Reporters from the Beijing News recently went undercover at Starbucks. Early in the morning of November 9, the reporter saw a food storage box containing a variety of pastries such as bacon and cheese egg burgers, sausage and bacon cereal sandwiches, and French-style espresso chocolate omelets, all of which had been unsealed.

A supervisor told the reporter that these were left over from the previous day, and he instructed the reporter to put them on the counter and continue selling them, “selling the ones left over from yesterday first, and then selling the new ones today.” Since they had been opened for a long time, the reporter noticed that some of the pastries were already very dry and hard, falling off at the slightest touch.

Starbucks, a world-renowned coffee brand, has more than 5,100 directly operated stores in more than 200 cities in China. Starbucks gives a promise on its official website: “Based on the highest standards in the industry, we have developed and strictly enforce the Starbucks Gold Standard for food safety.”

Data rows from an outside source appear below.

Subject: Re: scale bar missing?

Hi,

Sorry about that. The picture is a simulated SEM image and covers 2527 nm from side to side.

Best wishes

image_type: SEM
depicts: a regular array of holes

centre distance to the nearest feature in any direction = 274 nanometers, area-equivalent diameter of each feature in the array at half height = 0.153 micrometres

However, the reporter recently investigated undercover at two Starbucks stores in Wuxi and found that under the so-called “gold standard”, some stores had violated the red line of food safety: ingredients continued to be used after their expiration dates and were sold as a variety of best-selling drinks; supervisors and store employees tampered with the shelf life “by example” and some ingredients were artificially “extended” for a week; pastries that were promised not to stay overnight after opening were secretly put on the shelves the next day.

The reporter found after many days of undercover work that the above-mentioned chaos is not an occasional occurrence, driven by profit and regulatory oversight, some stores are practicing the “unspoken rules” of food safety.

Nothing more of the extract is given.